I'm trying to work out a practice problem but it seems like the way I'm doing it is so off track.
The goal is to find u'2 or the second moment generating function evaluated at t=0 for the random variable x with probability density
x/2 for 0<x<2
0 elsewhere
I started with 1/2*int(x*e^(tx),x, 0, 2)
(integrate x from 0 to 2) using the integration by parts I get this long integration of
.5[1/t*e^(tx)-1/t[1/te^(tx)]
Is the way I'm doing it even right up until this part? If it isn't how should I be doing it, and if it is, do I just take the derivative twice here with respect to t?
More generally, I think my question and confusion lies with this: If the probability density is given to be continuous like the one above but only from say 0 to 2 or 1 to infinity. Am I still integrating e^(tx)f(x) from 0 to infinity when I try to find the mgf? or am I only integrating from the defined 0 to 2 or 1 to infinity?
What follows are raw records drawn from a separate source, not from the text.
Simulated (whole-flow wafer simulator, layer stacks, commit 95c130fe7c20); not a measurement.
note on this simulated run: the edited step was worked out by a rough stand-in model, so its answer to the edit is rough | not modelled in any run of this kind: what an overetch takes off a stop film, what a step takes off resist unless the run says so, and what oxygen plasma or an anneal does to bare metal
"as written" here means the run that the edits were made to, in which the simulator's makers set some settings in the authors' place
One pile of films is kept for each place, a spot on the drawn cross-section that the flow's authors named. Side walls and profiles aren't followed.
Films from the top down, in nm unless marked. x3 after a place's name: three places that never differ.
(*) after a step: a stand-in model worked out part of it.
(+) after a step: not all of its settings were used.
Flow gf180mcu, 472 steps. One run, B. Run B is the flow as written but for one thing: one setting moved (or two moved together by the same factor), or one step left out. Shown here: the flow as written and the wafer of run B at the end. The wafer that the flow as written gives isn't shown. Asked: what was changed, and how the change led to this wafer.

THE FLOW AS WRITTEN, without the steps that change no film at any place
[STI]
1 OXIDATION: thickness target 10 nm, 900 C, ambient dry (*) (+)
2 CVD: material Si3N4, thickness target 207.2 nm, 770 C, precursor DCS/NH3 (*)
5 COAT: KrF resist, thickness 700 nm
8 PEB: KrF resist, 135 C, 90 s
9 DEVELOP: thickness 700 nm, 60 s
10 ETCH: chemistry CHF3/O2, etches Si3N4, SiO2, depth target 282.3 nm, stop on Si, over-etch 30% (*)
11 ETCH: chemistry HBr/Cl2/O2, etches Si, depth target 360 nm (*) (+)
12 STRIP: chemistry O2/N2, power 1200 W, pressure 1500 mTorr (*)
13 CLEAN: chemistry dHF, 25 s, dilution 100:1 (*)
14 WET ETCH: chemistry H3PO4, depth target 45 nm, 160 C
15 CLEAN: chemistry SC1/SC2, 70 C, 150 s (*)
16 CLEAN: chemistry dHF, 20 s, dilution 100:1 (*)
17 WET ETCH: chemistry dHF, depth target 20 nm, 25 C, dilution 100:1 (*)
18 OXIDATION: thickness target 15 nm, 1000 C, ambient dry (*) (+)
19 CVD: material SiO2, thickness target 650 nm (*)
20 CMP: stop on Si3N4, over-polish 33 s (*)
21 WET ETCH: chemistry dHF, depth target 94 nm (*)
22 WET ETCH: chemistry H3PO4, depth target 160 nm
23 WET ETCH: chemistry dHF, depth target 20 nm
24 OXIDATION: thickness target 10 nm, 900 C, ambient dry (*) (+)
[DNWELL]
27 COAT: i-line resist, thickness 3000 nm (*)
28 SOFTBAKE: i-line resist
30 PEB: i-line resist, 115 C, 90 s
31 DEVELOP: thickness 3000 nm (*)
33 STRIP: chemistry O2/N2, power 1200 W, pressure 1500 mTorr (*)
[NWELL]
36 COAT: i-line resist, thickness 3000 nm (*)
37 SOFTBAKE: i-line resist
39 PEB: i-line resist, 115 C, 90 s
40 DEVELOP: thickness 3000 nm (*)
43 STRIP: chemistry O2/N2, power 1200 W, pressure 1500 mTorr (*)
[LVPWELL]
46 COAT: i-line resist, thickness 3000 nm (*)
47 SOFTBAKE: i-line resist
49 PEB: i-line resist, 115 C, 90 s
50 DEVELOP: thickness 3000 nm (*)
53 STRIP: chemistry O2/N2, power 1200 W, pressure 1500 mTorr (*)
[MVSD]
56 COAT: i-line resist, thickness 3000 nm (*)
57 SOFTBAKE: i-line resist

thanks a lot to anyone who can make this subject just a little simpler for me!
yes, thank you very much! This does wonders to solve a lot of the confusion I was having about the proper way to evaluate mgfs if the function's not defined as x>0. Now that I think about it, it makes so much sense, sense a lot of the problems were defined as x>0 so I've been integrating from 0 to infinity, it should make sense that it just carries through when its something like x>1
Edit: Follow up question should the X always disappear after finding the mgf? There's no way that you can get an mgf where the X still exists right? Otherwise you wouldn't be able to evaluate the derviatives of the mgfs at t?
Follow up question should the X always disappear after finding the mgf? There's no way that you can get an mgf where the X still exists right? Otherwise you wouldn't be able to evaluate the derviatives of the mgfs at t?